And looking forward the miners’ ability to supply the market isn’t going to get any easier. With the demand for this yellow metal continuing to grow there is no slack for the producers. They must renew reserves and grow production in order for this industry to maintain some semblance of balance.
This means on the exploration side of the gold cycle that economically feasible gold mineralization needs to continually be discovered and developed to replace aging and depleting mines. But even after 7 years the gold mining industry still seems to be behind in procuring its inventory for the future.
This is in large part due to the lack of exploration in the second half of the last secular gold bear. The price of gold was so low in the 1990s that there was very little capital available to fund gold exploration. So with financing options dried up, gold companies got behind in procuring the appropriate inventory to replace future production.
Also hindering this replacement issue is the lack of major discoveries in the last couple decades. The discoveries of multi-million ounce deposits are becoming fewer and farther between. And outside of the effects of a gold bear another reason for this is major gold-producing and geopolitically-safe countries have been pretty well scraped over. This is forcing gold miners to look elsewhere for gold, in regions that tend to be geographically challenging and geopolitically hostile.
So where do the gold juniors come into play? Well even though the existing gold producers of the world perform active exploration internally, many are not able to renew their resources fast enough to replace production. In order for the gold industry to survive, and grow, the next-generation gold producers and primary exploration companies play a vital role in supplementing the existing producers’ shortcomings.
Whether it is juniors being acquired by the producers or turning into gold miners themselves, their role is crucial. And the juniors understand the opportunities available to them. With the price of gold soaring and many producers unable to ramp up supply, the doors are opened for these eager entrepreneurs to get a piece of the gold pie.

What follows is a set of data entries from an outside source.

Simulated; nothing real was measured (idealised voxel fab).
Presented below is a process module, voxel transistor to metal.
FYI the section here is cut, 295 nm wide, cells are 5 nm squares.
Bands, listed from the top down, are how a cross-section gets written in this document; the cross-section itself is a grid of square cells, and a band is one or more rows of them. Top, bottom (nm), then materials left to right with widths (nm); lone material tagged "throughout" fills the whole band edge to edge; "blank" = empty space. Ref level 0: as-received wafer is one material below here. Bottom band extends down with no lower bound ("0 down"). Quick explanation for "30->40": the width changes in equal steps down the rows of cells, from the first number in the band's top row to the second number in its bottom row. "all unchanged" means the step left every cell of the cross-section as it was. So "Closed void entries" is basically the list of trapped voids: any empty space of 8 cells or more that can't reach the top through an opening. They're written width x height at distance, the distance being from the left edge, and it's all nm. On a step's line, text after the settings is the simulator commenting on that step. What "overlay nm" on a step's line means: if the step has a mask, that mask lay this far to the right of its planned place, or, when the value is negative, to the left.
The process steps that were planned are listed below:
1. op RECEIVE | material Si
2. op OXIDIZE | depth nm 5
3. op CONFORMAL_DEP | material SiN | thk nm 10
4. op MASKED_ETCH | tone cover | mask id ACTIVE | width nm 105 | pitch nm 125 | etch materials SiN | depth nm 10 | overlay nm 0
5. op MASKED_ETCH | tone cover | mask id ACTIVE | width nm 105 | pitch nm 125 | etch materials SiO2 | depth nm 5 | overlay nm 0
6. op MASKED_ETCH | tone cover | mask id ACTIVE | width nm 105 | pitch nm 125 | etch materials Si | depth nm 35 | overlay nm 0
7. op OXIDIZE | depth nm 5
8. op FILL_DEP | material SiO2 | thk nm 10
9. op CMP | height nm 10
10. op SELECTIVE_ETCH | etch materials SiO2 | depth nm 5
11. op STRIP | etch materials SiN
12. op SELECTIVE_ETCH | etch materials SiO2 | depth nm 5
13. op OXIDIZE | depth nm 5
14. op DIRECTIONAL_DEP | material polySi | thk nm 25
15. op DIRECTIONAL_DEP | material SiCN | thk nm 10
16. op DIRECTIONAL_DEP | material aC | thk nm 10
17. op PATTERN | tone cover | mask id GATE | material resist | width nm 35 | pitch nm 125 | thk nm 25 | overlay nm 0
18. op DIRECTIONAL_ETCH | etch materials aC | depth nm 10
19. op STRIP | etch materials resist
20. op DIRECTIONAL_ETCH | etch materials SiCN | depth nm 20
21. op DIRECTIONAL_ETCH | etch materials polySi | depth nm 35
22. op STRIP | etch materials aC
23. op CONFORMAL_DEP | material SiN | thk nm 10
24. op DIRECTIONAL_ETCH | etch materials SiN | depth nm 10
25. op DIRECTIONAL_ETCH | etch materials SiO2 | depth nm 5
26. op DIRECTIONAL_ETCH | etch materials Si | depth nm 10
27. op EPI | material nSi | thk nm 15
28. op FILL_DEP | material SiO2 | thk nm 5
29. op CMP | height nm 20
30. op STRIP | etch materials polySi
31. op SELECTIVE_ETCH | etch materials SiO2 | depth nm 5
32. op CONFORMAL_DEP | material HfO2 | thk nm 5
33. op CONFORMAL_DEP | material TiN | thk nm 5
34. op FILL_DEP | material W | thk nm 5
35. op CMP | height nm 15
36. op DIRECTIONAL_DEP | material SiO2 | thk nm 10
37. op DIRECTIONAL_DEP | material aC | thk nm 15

And though the underlying mission of a junior gold explorer is to actually find gold, today’s juniors come in a variety of flavors. They range from the shameless promotional outfits that have no idea what to do with their randomly staked land holdings to experienced industry veterans that are proficient at exploration and discovery. Regardless of where a junior falls in this continuum one thing is for certain, there are a lot of them.
Today’s hefty population of juniors is a stark contrast to just a short time ago. At the turn of the century the business of gold mining was abhorred. As gold fell to its bear low near $250 only a handful of junior gold explorers could be found. Today as the fortunes for gold have changed there are now hundreds of juniors. And new ones seem to be hitting the markets every week.
While a junior’s role in the gold cycle has not changed, choosing the juniors in which to speculate is now much more complex than it was in 2000. Like separating the chaff from the wheat, it takes prudent analysis to separate the duds from the promising juniors.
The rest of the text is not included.